MILAN Rainforest nations will lobby the United Nations to set up a single body to coordinate the use of carbon credit trading to stop deforestation at a conference next month in Poland, an official from the countries said on Tuesday.
"A new body should be built to coordinate initiatives (on cutting emissions from deforestation) that are going around now," Federica Bietta, Deputy Director of New York-based Coalition for Rainforest Nations, which represents about 40 countries, told Reuters on the margins of a deforestation conference in Milan.
The Coalition and other supporters of the United Nations'-backed scheme, called REDD, or reduced emissions from deforestation and degradation, hope to include it into a successor of the Kyoto Protocol on climate change after 2012.
"There is money floating around... but countries don't know where to put it. There are various ideas, often not coordinated and that is very confusing," Bietta said.
She said the Coalition would propose the creation of such a body at a conference in Poznan, Poland, in December which has been convened as part of the U.N. Framework Convention on Climate Change (UNFCCC).
The conference is expected to help craft a global agreement by December 2009 on carbon-capping mechanisms to succeed Kyoto.
Bietta said the coordinating body should be linked to UNFCCC, other U.N. agencies and the World Bank, and should help developed and developing countries to ensure transparency of funds allocation.
LITTLE REDD BOOK
The proposed new body would lead REDD initiatives in the next three or four years, until a new carbon market -- estimated by various analysts in a range between $10 billion and $30 billion a year -- kicked in, Bietta said.
"The new body is needed to fill the gap between now and 2012," she said.
Already, 20 key proposed projects to cut carbon emissions from deforestations and degradation feature in The Little REDD Book that will be presented in Poznan (www.littleREDDbook.org).

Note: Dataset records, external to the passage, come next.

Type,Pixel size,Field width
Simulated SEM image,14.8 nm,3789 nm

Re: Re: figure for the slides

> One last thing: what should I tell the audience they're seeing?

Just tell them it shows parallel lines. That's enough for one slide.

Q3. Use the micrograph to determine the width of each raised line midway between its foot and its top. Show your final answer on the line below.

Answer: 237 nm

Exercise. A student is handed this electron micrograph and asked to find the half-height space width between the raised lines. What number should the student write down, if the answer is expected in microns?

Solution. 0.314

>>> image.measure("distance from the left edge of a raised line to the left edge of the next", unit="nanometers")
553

Deforestation contributes about 20 percent to global greenhouse gas emissions with forests disappearing at a rate of about 13 million hectares -- about the size of Greece -- a year.
The European Commission has been cautious about forest credit trade, saying new cheap offsets would flood the existing carbon market and send prices at the European Union's Emission Trading Scheme (ETS) tumbling.
Peter Zapfel from Environment Directorate General at the European Commission told the conference the potential forest credit market under the REDD scheme would cover 6 gigatonnes of annual carbon emissions, three times bigger than emissions covered by the ETS.
The Commission's alternative proposal to REDD is to set up a Global Forest Carbon Mechanism where part of the EU's carbon trade proceeds would be used to reward developing countries for reducing deforestation.
Zapfel said the EU's council of ministers and parliament were likely to back the Commission's proposal.